Saturday, December 06, 2003

White privilege and tragedy-riddled lives

 I stop at the Coop to stock up to get back on the road and return to the Bay when outside, there is a white, straight couple standing behind my truck taking pictures. As I approached them, the womon began talking excitedly about my truck. "I LOVE your truck" she gushed. “I made him pull over so we could read your truck up close and take pictures".
The man rolled his eyes and grumbled stoically: “Yup. She made me drive across three lanes of traffic to park four blocks away…”
The womon ignored his comments. “I am 54 years old and I know I have had one of those fortunate american {white} middle class lives that has been pretty much void of tragedy.”
“Wow, OK,” I raised my eyebrows but she ignored me and continued, “I know, I know, I’ve been lucky.”
I held my hand up, smiled, before correcting her. “You’ve been privileged with white skin and the accompanying wealth.”
“Yes,” she agreed. “I married my high school sweetheart” she added indicating the older white man standing a few feet away from her. “I’m still married, no divorce; I’ve raised three children and they're all alive, no drugs, no jail, no teen pregnancy.”
“I’ve been able to live 50 years with life's challenges and tragedy-free until now,” she moans, tears swelling in her eyes.
"The day the supreme court gave that man the presidency was the first tragedy that ever happened in my life". Tears began streaming freely down her cheeks. I moved to embrace her. I could not believe that this woman had managed to escape misfortune for so long and yet here she was now sharing this tragedy. The two of us sobbed softly for a moment in each others’ arms. Her voice was full of anguish. She continued, “And it has been a tragedy for me and for the american public and the world ever since."
            Her voice grew with passion as she recounted some of the many tragic events that have been inflicted upon us during the past three years: the murder, maiming and rape of the Afghan and IraqI people; Congress wimping out to the bush regime; the u.s. american public pretending that everything is just fine; and worst of all: turning our backs on each other and all human beings around the world, especially those we’re presently bombing.
It always comes back around to this for so many who have escaped the tragedies of racism or the pain of the betrayal on the part of the u.s. american public. How can so many be so ignorant? How can so many be so willingly duped, so willingly led to believe whatever those in power deem us to believe?

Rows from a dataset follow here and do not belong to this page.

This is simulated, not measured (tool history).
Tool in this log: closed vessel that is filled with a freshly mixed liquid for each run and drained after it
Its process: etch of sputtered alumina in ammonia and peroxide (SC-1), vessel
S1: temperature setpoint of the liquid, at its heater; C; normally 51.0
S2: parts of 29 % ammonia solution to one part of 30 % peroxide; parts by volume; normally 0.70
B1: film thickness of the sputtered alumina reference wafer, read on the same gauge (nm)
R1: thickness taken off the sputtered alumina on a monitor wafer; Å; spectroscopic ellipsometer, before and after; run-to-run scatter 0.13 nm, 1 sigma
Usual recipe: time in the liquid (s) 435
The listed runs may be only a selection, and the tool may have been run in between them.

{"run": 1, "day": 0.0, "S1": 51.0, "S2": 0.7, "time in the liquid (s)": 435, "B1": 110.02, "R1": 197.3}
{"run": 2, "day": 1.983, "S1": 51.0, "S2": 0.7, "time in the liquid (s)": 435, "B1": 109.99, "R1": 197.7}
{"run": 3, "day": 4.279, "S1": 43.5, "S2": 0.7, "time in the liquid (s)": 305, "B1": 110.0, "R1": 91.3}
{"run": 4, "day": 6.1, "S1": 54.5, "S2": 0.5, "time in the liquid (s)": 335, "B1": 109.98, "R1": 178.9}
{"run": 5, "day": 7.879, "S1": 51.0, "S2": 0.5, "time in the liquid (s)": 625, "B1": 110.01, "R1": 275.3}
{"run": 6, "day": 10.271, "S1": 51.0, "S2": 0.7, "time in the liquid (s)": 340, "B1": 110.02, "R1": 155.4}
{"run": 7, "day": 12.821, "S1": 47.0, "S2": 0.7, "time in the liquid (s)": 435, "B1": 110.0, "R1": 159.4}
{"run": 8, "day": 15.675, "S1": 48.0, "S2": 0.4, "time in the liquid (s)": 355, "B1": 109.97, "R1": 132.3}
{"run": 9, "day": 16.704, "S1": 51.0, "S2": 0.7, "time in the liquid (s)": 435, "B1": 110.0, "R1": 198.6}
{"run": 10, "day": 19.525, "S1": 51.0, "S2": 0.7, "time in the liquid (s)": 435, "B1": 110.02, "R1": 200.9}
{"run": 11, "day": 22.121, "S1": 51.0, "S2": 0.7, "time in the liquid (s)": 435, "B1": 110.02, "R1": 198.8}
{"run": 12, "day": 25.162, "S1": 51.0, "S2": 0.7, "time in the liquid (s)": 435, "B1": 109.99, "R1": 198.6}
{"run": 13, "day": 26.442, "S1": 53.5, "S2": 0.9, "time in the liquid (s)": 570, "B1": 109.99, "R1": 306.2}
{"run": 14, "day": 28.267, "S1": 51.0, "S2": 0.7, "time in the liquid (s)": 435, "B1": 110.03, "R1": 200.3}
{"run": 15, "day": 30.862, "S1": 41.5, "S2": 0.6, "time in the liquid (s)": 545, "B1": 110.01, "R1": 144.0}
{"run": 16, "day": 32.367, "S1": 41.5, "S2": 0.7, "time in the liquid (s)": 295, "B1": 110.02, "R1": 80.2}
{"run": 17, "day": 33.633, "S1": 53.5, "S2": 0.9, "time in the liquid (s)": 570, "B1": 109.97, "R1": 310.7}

And of course, the womon who had stopped to see my truck with her husband was actually talking mostly about white, middle and upper class people. This includes all of the people have been duped into thinking that they should or could strive for these luxuries in the first place. These same people have been duped also into thinking that there is such a thing as equality and fairness and democracy in this country.
By the end of our exchange, the woman and I both agreed that womxxn need to take over and that we are going to do our damnedest to make sure it happens. Of course I gave her flyers and told her about CodePINK Womxxn for Peace as she promised to do her part in her corner of Arizona.
We embraced again and her husband took more pictures on all sides of my truck.
“Do you want me to take pictures of you with your husband?” I asked Gayla.
As he steps forward, she exclaimed:“Oh no, you and me, Xan, you and me.”
We finished taking pictures, smiled grimly, waved, and I watched them as they walked away arm-in-arm, trekking back to their parked vehicle and their privileged but now tragedy-riddled lives.